Adams on Reel Women: Fathers and Daughters Have ‘Trouble With the Curve’
Photo: Warner Bros
Parents die a lot in movies. From "Bright Eyes," starring Shirley Temple, to Disney's "The Lion King," a parent's sudden death is a plot device that frees the hero or heroine to develop against the backdrop of tragedy. Life hurts: How will you deal with it, punk? All the "Godfather" movies, and countless others, are about the relationships between fathers and sons. And there are some really fine movies about fathers and daughters -- although "Trouble With the Curve" is no "To Kill a Mockingbird." In the laugh-tinged drama, a crusty baseball scout, Gus (Clint Eastwood), and his intimacy-averse lawyer daughter, Mickey (Amy Adams), gradually resolve their fractured relationship and exhume some tired secrets on a road trip to scout a high school slugger. "Curve" penetrated my defenses by appreciating the father-daughter bond in a way few recent movies have.
If the formula of the romcom is that the couple meets cute, the drama of reconciliation begins with events forcing family members back into each other's company after they have withdrawn to lick their wounds and get on with their lives. In this kind of drama, it's assumed that the characters can never be whole, or happy, if they don't operate on that festering familial wound. So, when Gus's failing vision starts threatening his career scouting for the Atlanta Braves and his behavior becomes increasingly erratic, his best friend (John Goodman) calls Mickey to come home and ferret out what's really going on with her father. He is prickly and stubborn; she is wounded and proud. They're clearly two peas in a pod, only it takes a long recruiting trip to Florida and a series of tatty motel rooms, a car accident, a bar fight, and a gentleman caller (Justin Timberlake) to get them to admit it.

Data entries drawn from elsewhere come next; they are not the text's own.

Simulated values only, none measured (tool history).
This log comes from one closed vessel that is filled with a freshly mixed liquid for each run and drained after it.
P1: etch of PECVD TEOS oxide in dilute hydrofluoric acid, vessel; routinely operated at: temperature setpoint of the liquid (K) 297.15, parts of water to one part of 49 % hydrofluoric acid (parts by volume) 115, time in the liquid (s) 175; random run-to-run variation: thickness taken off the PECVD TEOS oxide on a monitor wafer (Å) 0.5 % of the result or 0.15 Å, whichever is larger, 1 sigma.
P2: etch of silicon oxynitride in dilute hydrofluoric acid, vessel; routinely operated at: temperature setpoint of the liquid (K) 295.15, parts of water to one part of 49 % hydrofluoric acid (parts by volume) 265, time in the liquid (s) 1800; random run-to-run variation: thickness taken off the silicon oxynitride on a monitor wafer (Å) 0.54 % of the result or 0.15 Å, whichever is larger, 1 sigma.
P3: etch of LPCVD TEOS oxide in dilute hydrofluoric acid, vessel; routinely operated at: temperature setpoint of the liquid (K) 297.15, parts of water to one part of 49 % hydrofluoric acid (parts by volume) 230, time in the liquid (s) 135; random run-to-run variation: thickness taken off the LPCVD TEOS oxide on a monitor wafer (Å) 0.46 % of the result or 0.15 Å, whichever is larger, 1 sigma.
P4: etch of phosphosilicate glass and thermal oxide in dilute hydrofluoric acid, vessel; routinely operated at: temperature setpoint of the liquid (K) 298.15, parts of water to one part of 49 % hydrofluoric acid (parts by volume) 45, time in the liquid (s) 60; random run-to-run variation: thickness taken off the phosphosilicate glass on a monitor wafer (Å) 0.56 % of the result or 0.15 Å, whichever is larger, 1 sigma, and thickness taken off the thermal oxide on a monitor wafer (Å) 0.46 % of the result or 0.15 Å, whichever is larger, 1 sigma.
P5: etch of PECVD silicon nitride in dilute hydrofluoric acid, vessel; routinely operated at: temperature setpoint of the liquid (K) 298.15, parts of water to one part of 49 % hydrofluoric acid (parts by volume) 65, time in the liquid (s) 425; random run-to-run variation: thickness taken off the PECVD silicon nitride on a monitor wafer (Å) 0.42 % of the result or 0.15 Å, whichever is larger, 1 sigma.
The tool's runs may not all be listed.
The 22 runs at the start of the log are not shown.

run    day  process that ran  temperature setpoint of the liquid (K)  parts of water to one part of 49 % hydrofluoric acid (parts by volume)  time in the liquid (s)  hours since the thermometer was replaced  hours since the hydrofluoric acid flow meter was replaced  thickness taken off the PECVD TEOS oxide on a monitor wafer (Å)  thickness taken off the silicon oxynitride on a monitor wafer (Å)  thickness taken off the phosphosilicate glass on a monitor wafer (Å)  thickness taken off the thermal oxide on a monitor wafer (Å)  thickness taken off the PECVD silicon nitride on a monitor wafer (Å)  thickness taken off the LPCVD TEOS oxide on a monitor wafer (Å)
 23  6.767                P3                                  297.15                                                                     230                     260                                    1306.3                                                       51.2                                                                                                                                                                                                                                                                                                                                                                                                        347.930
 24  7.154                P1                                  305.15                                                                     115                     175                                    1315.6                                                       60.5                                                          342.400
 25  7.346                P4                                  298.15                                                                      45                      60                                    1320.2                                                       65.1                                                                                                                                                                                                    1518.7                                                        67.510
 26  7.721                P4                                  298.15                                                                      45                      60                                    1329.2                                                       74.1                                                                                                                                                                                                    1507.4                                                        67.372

The formula works in "Trouble With the Curve," in part, because the performances satisfy largely without straining. Even when the subject matter abuts Lifetime movie-of-the-week territory, the actors resist. Adams can do the easy ginger-haired charmer, but it's in the moments when the pretty-girl smile stops well before it reaches her eyes that the audience leans forward and takes notice. She shares too much and then withholds too much, as if there's slippage between the confident Mickey she created in college and law school and the motherless child abandoned by her father. Adams will get more attention for her steely wife in "The Master," but she's no less committed here, because this is her chance to act opposite the legend, Eastwood. She doesn't waste a take. As for playing papa, this is not the Eastwood of "Dirty Harry" or "Unforgiven." It's the lanky loser who talks with his fists seen before in the action comedies "Every Which Way but Loose" and "Bronco Billy." In some ways, it's a return to form, aging out the shaggy quiche-spurning Eastwood, a star whose masculinity both defines him and, occasionally, boxes him in.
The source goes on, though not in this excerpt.